Photo by Bill Mitchell / Daily Sun. Archer and his news team received three Telly awards for “Faces of Freedom: America’s Airborne Heroes,” two 30-minute programs that profiled 14 Florida veterans who served in some aviation capacity during military conflicts from World War II to Iraq. The multiple Tellys pictured at right were for various participants with the project.

Today he’s an award-winning news producer. An Emmy nominee. But it was the fast-paced, ever-changing schedule of a TV sports reporter that Ken Archer first longed for, focused on and worked toward during his UNO days in the early 1990s.

He came to UNO by way of two states and four military stops. A New York native who spent his teens in Florida, Archer had joined the U.S. Air Force after graduating from high school in 1981. His first and fourth military assignments landed him at Offutt Air Force Base near Bellevue, Neb. After taking a few classes on base through UNO, Archer decided to leave the Air Force in 1992 and pursue a broadcasting degree.

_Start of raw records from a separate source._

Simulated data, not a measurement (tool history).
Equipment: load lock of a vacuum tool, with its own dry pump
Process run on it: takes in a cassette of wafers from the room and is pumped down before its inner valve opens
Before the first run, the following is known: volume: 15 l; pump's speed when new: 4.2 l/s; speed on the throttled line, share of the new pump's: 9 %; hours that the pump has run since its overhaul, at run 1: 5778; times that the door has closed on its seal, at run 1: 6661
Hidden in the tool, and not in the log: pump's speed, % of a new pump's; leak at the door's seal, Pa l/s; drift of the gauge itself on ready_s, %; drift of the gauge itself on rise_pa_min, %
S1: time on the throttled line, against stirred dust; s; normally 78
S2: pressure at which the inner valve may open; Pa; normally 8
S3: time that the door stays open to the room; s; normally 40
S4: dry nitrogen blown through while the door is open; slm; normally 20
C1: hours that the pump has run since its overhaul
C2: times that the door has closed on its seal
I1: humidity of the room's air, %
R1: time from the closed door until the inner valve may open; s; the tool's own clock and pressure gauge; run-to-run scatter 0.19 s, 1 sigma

“I am a sports fanatic,” Archer says exuberantly via phone from his office in Florida. “It dawned on me how cool it could be to get paid to talk about sports. And it really just went from there.”

In 1993, at age 32, Archer enrolled in on-campus classes at UNO. A year later he pursued an internship opportunity with Cox Communications in Omaha. Archer first worked in master control and later assisted with productions on Cox TV. He generated on-air graphics and ran studio cameras.

His on-camera break came when Cox TV produced “Sportsline with Gary Java,” a sports show that profiled area athletes. While taking classes at UNO, Archer joined Java’s program as a reporter.

“That fueled my love for sports and reporting,” he says.

That love continued when Archer worked on “The Locker Room,” another Cox TV program that covered the Omaha Royals, UNO Maverick football and surrounding high school teams.

If Archer’s schedule wasn’t busy enough—keep in mind he was married with two children at the time—he also interned at KMTV, Omaha’s CBS affiliate, while working at Cox Communications and studying at UNO. Archer worked three days a week as a videographer learning the techniques behind video production and TV news.

Michael Hilt, a professor and graduate program chair in the School of Communication at UNO, recalls Archer’s all-out passion for TV news.

“He demonstrated this by working hard and asking questions,” Hilt recalls. “Ken was receptive to the suggestions and he always strived to improve his work. One thing that I noticed is that since he accepted instruction, his work would improve tremendously from assignment to assignment. That’s when I first thought he would have the ability to succeed in television.”

A church fire in rural Nebraska helped advance Archer’s career. To cover the story KMTV sent only Archer, who shot his own video and self-recorded his on-camera reporting.

“I started one-man-banding it at that point,” says Archer, who earned his BS from UNO in 1996.

He joined KMTV’s morning show as a reporter and continued shooting stories for other reporters when not in front of the camera. Archer credits his time spent with then-reporter Tom Elser as one of his best on-the-job experiences to learn the tricks of the broadcasting trade. Elser returns the compliment.

“Ken is one of those people who will take any assignment and give it his all,” Elser says. “It doesn't matter if it's the lead story or a kicker, he will deliver a product that is worth watching. And best of all, he'll do it with a smile on his face.”

After spending about a year reporting and shooting news and sports at KMTV, Archer realized his longing to return to the world of athletics on a full-time basis. He polished his resume and sent videotapes of his work to TV stations across Nebraska. In 1996 KHAS, the NBC affiliate in Hastings, responded to Archer’s inquiry and offered him a job as weekend sports anchor.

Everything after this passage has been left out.